CARE Ratings is India’s second-largest credit rating firm in terms of ratings income for FY12. CARE’s total income and profit after tax CAGR during FY08-12 were 41% and 44.3%, respectively. RoE was 30.7% in FY12, and we see it in the high 20s for the next three years.
The key drivers for the CARE’s Revenues are – 1) India’s macroeconomic growth, 2) CARE’s expansion into other markets like CRISIL ventured into rating Real Estate Builders, 3) its advances into new market segments such as small & medium enterprises (SMEs) and 4) India’s relatively under-penetrated bond markets.

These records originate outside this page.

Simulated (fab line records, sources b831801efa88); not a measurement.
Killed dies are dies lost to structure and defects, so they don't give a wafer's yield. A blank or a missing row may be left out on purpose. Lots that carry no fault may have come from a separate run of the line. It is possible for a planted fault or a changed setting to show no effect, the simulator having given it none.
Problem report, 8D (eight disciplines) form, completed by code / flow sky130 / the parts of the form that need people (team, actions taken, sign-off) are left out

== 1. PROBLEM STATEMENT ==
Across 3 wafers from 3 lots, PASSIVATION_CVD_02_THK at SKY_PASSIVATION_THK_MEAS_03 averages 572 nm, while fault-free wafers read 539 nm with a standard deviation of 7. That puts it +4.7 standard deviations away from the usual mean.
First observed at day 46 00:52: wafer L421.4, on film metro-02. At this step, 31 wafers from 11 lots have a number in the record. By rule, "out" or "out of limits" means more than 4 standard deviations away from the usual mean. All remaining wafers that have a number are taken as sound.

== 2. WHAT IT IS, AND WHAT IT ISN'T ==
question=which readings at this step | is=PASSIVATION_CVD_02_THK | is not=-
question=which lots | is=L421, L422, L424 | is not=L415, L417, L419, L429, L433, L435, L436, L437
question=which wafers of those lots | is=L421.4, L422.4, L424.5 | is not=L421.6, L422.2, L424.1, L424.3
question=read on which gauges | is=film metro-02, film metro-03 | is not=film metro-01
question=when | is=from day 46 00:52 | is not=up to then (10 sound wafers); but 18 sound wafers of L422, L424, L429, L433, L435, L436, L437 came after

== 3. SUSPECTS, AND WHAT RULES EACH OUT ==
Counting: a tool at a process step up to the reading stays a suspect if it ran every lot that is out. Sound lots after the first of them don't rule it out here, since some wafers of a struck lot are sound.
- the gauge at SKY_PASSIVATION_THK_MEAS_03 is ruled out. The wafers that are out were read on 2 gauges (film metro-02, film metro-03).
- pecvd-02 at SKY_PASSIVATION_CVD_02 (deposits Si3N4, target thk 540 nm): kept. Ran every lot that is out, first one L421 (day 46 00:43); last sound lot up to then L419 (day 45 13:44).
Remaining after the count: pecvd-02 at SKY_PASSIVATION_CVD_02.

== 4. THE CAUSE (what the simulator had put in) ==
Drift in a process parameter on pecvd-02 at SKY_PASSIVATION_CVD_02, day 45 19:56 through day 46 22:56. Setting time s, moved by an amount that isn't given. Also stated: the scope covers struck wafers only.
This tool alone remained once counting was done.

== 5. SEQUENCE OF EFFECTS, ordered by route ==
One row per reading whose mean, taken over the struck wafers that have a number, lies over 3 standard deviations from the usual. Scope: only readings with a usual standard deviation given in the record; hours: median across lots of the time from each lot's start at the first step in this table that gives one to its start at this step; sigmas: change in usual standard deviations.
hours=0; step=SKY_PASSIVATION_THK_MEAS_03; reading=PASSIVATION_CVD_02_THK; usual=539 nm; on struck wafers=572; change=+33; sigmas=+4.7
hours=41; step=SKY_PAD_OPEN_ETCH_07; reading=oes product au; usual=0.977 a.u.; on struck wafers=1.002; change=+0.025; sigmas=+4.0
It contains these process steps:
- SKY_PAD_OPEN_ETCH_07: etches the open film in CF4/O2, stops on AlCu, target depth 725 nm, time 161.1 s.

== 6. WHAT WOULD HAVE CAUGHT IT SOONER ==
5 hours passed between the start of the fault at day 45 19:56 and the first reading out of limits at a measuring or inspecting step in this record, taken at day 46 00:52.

CARE’s highly cost effective business model, incremental revenue from surveillance fees and increased contribution from debt instruments / bank loans should drive earnings. Expect 16/20% revenue growth in FY14/15, led by incremental growth in the SME sector and bank loans. Currently, SMEs constitute only 6-7% of the firm’s portfolio, but are expected to account for 15% by FY15
The stock currently trades at 20x FY13E P/E. CARE is expected to report an EPS of Rs 47 and Rs 57 for FY 14 and FY 15 respectively. We can value it easily at 22x FY14E earnings, which gives a Target Price of Rs1,050. The target multiple is at a discount to listed peers given the risks of CARE being a pure ratings name.